CARB credits or advertising cost to gain mindshare.

There's got to be a reason, because every EV manufacturer has been doing it.
 
1) 75% of all EV's are leased
2) $450-$500 per month lease payments won't move many cars

AFIK. no one has seen any lease offers/quotes on the Bolt yet, so it's all specutalion.

I can renew my Fit EV lease for another 2 years at $199/m. That is for unlimited miles, all maintenance, and includes comp & collision insurance (with a $0 deductible). This deal is also available to the public if they want to lease a used Fit EV - with the added bonus of a Leviton 32A EVSE thrown in for them to keep.

At $500/m to lease the Bolt, I'm out. At $350/m with a $4K cap reduction payment, I'm out

GM knows that a $30K (after tax credit) price point is great for press releases, but also knows that what will move Bolts off dealer lots is an attractive lease. How they get there doesn't matter (at least not to me). The only question is if they will come out of the gate with it or wait until sales stall (and risk having the Bolt deemed a flop).
 
The manufacturers have basically three ways to move their vehicles: (1) cash credits, (2) below market rate financing, and (3) favorable lease terms. The latter two have a cash value roughly equivalent to the first, but are paid on the back end instead of up front. When the manufacturers are offering incentives, they normally offer buyers a choice of one on this menu. We see these offerings in ads all the time. What the EV buyers who've received favorable lease terms aren't saying (assuming they know) is what other incentives the manufacturer was offering at the time they signed the lease. I am betting it was either cash back or below-market financing of roughly the same value as their artificially high residual.

EVs might be somewhat different in that they are sold as compliance cars, but not completely different. We don't know what will happen with the Bolt yet, but if they go with incentives, it still makes no sense for GM to offer only favorable lease terms.
 
By offering the incentives only on a lease, they are essentially hidden and they can maintain the illusion that the vehicle is selling at or near MSRP.
 
roundpeg said:
I am asking completely fair questions. But thanks for the hostility for those who offer little else.

No hostility intended. :)

It just gets old arguing with people who can't get their heads around the fact that "EVs are different".

I save $250 a month on my electric bill because I have a $78 a month EV in my garage. I have had many, many people argue with me about how this can't be true. "I don't rent my cars." is what I hear a lot from people who are about 1/10th as financially secure as I am.

"That's impossible."

"Why don't you lease 10 of them and pay your mortgage."

"Do they let men drive those cars?" (This requires that I show a picture of my two Supercars)

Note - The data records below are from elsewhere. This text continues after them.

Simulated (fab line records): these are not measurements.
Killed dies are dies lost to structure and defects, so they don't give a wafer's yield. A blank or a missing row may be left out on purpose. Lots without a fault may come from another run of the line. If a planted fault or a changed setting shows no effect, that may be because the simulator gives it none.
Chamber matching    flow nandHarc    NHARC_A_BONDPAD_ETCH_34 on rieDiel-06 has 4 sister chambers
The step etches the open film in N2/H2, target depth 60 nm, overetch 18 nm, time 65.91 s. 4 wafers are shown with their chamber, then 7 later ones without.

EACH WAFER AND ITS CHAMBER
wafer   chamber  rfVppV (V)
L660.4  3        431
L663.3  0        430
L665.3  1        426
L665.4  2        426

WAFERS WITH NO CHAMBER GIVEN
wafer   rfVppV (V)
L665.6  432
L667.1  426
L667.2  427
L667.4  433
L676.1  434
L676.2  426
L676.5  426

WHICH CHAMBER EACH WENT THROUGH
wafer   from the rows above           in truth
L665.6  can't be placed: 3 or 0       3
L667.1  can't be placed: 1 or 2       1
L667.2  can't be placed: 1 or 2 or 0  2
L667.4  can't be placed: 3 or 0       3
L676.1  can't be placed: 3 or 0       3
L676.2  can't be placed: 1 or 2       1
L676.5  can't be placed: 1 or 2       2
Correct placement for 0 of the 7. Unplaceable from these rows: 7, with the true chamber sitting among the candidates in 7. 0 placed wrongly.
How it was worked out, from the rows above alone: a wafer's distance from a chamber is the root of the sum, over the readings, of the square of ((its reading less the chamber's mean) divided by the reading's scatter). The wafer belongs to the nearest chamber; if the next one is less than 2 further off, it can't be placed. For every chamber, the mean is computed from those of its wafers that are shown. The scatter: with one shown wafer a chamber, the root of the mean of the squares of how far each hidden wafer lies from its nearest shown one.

I'd be happy to answer any questions on the subject, but understand that California is a specific case. We are punished by utilities with tiered rates, so some numbers will vary outside of California.

Respectfully,

Dave
 
DucRider said:
1) 75% of all EV's are leased
2) $450-$500 per month lease payments won't move many cars

AFIK. no one has seen any lease offers/quotes on the Bolt yet, so it's all specutalion.

I can renew my Fit EV lease for another 2 years at $199/m. That is for unlimited miles, all maintenance, and includes comp & collision insurance (with a $0 deductible). This deal is also available to the public if they want to lease a used Fit EV - with the added bonus of a Leviton 32A EVSE thrown in for them to keep.

At $500/m to lease the Bolt, I'm out. At $350/m with a $4K cap reduction payment, I'm out

GM knows that a $30K (after tax credit) price point is great for press releases, but also knows that what will move Bolts off dealer lots is an attractive lease. How they get there doesn't matter (at least not to me). The only question is if they will come out of the gate with it or wait until sales stall (and risk having the Bolt deemed a flop).

^^^ So totally this. I'd add that if sales stall, GM will be offering sweetheart leases to grab credits. I'm guessing that those who wait a year or two may be rewarded with very low lease payments.
 
I'm hoping and expecting the lease payments to be only slightly higher than a comparably equipped Volt. I'm currently paying $340 plus tax for a 15,000 mile/year, zero driveaway lease on a Volt. My California $1500 effectively lowers this to about $300 plus tax.
I'm hoping the Bolt will come under $400 zero driveaway as well, and with the California $2500, about $330 plus tax
 
oilerlord said:
^^^ So totally this. I'd add that if sales stall, GM will be offering sweetheart leases to grab credits. I'm guessing that those who wait a year or two may be rewarded with very low lease payments.

This doesn't disagree with anything I'd already said, but I'd add GM would very likely also employ the other two incentive tools every manufacturer uses to goose sales if that is their goal, if only because they always do, and it makes no sense for them to use only the one. Note that the value of a residual increased 10% above a real-world resale value, zero-interest financing, and $3,000 cash back on a $30k car are roughly equal. This is not a coincidence.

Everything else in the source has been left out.